For those looking in on Interlac's 30th anniversary mailing who don't normally see the mailings, I should mention that for the past few years, I've been reviewing an issue per zine of our time on the Legion back in the early 1990s. This mailing we're up to Legion #16, part two of our Khund wars story, a three-part fill-in we did with penciller Brandon Peterson, who was working on one of his first pro assignments.
In re-reading this story, I was pleasantly surprised at the number of interesting storylines we wove into what I'd remembered as a pretty straight-forward war story. We had the mystery of how the Khunds had come up with a deadly technology that could drive the populations of entire planets insane; we had Cham using his espionage contacts to get insights into the highest levels of the Khund hierarchy; we had Chuck and Luornu struggling to defend an outpost world where they'd located the U.P. Militia Academy; there was Mysa struggling to hold herself together as she faced deadly warfare while still recovering from her abusive marriage to Mordru; and we had Laurel Gand disguising herself as an amazonian Khund slave to infiltrate the Khundish capital.

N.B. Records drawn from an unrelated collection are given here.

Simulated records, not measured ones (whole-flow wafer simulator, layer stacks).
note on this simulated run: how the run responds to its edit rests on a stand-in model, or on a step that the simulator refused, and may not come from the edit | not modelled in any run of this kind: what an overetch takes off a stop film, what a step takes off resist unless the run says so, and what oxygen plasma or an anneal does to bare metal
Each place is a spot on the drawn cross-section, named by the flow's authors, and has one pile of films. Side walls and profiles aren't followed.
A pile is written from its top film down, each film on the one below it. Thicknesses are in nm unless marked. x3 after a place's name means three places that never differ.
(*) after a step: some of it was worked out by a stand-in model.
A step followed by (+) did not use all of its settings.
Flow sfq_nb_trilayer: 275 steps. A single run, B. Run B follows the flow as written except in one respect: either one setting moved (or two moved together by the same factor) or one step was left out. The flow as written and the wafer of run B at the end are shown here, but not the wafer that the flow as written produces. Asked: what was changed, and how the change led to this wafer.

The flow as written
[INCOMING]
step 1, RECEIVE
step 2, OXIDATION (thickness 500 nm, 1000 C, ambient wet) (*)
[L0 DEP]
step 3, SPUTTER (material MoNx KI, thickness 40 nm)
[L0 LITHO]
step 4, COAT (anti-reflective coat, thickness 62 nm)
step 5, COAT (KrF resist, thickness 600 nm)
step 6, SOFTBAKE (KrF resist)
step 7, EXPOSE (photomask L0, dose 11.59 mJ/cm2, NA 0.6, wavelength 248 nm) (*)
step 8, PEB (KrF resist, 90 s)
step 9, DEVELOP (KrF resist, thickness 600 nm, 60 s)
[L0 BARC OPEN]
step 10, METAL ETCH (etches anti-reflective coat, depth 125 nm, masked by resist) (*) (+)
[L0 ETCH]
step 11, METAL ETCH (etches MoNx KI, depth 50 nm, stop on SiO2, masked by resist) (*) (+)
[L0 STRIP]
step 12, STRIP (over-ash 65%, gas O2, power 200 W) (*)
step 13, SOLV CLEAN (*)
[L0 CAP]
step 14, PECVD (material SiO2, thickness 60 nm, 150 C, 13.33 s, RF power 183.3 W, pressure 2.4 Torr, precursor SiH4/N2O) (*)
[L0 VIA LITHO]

By the end of this issue we presented what we hoped was a pretty big surprise twist. The Khund's newfound powers were supposedly the result of the arrival of their "Demon Mother Incarnate," and at the end of the issue we find that this Demon Mother Incarnate is none other than Glorith, the villainess we put into the timeline to take the place of the Time Trapper when Legion history was scrambled back in issues #4 and 5.
In the back of this issue were four pages pencilled by Keith keeping tabs on the book's other storylines. On the first page we get what I think is the first post-five-year-gap look at Tyroc as well as the Subs (besides Brek/Polar Boy, who was prominently and humorously featured in our earlier Tenzil issues, and Lydda/Night Girl, who'd been featured as the wife of Rokk/Cosmic Boy from the start of our run). Keith's clear goal was to catch the readers off guard by presenting Tyroc (perhaps the least popular Legionnaire of the past) and the Subs (whom he'd treated previously as comic relief) as impressive, formidable combatants. It wasn't that hard for him to ramp up the Subs' powers and make them credibly a tough fighting team. I don't think Tyroc ever clicked during our run, though. There just wasn't a lot to work with in terms of visuals or power and we never came up with the right inspiration.
I believe this is where we also see both Jacques Foccart/Invisible Kid II and Universo for the first time as heads of two major arms of Earth's underground resistance. It was the start of a plotline I really liked, showing hero and villain teaming up to liberate their world from alien domination. Over time, some of the villains softened and reformed and some of the villains Universo most notably were only too eager to keep advancing their own designs at every opportunity.
Keith ended this issue with one of the biggest curveballs that he threw at the readers during the course of the series and one we never picked up on, which was that Universo was working with an agent of the Dark Circle who was very identifiably wearing the symbol we'd come to associate with Devlin O'Ryan (green sweater with a gold star on a blue-black circle outlined in red). I don't remember many questions raised about it but we'd planned to eventually establish that there was some sort of fraternity or society that Devlin was a part of that also included whoever this Dark Circle agent was. Keith was trying to lead people to guess that Devlin might be working for the Dark Circle, but of course people weren't all that invested in Devlin to begin with so there wasn't a great deal of interest whether he was or wasn't an evil agent.
We also meet Universo's right-hand man, Grinn, misspelled "Grimm" in first reference. The ever-resourceful Keith found another way to avoid drawing a face by giving this guy no head other than a floating smile. Not surprisingly, Keith initially referred to him as "Cheshire" but that name was taken and we had a devil of a time thinking of anything else that really fit, so we ended up with the less-than-scintillating name of Grinn. I enjoyed the character his speech patterns came very easily, kind of Yoda-like but coming from the most arrogant, dismissive, mean-spirited person you could imagine. Also a little reckless and full of himself, as future issues would establish.